Read: Luke 3:15-17; 21-22
When Jeannie and I travel to beautiful places, we ask for campsites (for our pop-up) or rooms that have great views. If we’re in our camper, we don’t waste much time unzipping all the canvas so we can both stare out upon, and take in, the wonder around us. The same holds true for hotel rooms. We quickly open the blinds and look through the windows at the grandeur which fills our view.
Windows play a significant role in our ability to see and appreciate life around us. Windows are silent witnesses that invite us to view the wonder that creation provides. Windows beckon us to experience a larger world.
John the Baptist was a “window.” He was both content and forthright in his declaration that he was not the Messiah, but had come only to reveal him. Even on the day of Jesus’ baptism, John does not struggle with trying to be in the spotlight, but rather steps away to experience the descent of the Spirit just like everyone else.

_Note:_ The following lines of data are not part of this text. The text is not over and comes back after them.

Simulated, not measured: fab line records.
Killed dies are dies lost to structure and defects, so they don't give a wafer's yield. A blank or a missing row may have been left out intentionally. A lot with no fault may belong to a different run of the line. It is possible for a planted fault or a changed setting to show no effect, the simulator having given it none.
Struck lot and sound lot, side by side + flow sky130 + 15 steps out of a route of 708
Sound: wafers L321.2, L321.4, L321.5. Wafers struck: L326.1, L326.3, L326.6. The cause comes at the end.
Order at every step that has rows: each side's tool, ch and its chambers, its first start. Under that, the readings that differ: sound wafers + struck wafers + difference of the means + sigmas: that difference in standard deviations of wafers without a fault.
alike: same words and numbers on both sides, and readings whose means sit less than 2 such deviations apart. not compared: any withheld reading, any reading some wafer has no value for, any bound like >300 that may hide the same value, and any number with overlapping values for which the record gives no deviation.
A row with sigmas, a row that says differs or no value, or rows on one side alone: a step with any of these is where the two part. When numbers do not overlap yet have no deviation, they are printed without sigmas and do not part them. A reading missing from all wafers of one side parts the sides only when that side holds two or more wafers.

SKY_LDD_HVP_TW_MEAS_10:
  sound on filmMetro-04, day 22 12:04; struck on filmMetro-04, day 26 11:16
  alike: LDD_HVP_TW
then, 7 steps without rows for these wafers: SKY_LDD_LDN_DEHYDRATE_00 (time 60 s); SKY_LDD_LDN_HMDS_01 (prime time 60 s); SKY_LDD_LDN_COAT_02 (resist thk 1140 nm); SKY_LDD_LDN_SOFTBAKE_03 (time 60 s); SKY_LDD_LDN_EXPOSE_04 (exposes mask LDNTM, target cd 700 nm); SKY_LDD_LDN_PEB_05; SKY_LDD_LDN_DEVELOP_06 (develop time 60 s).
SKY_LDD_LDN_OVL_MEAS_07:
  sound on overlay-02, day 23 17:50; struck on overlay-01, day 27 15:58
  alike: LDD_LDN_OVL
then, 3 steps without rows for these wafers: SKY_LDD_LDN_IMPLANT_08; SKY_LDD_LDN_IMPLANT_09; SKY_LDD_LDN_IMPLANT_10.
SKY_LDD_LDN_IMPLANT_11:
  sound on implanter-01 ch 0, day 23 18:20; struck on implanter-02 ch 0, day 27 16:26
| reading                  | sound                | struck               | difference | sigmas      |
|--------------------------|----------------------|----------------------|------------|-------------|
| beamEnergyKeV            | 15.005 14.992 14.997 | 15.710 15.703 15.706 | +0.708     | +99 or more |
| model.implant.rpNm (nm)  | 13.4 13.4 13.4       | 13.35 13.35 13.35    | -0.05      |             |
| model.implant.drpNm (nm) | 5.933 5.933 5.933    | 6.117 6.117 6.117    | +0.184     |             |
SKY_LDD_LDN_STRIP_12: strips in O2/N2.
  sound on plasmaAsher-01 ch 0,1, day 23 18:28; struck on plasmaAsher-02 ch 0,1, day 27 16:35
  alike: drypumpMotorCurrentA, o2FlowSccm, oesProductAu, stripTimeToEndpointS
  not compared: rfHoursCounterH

We would be hard pressed to find a better synonym for ‘Christian’ than window–a person who exists to reveal the beauty of Christ. That’s why a dirty window must be cleaned, and why the window never calls attention to itself. The window merely “is,” and in its being, all who look through it are carried into a larger sense of reality.
Before the Christian Year goes very far, it extends an invitation to us through John the Baptist–an invitation to be a “window” who reveals God.
Thank you for that meditation. The analogy between the Christian and a window is enlightening.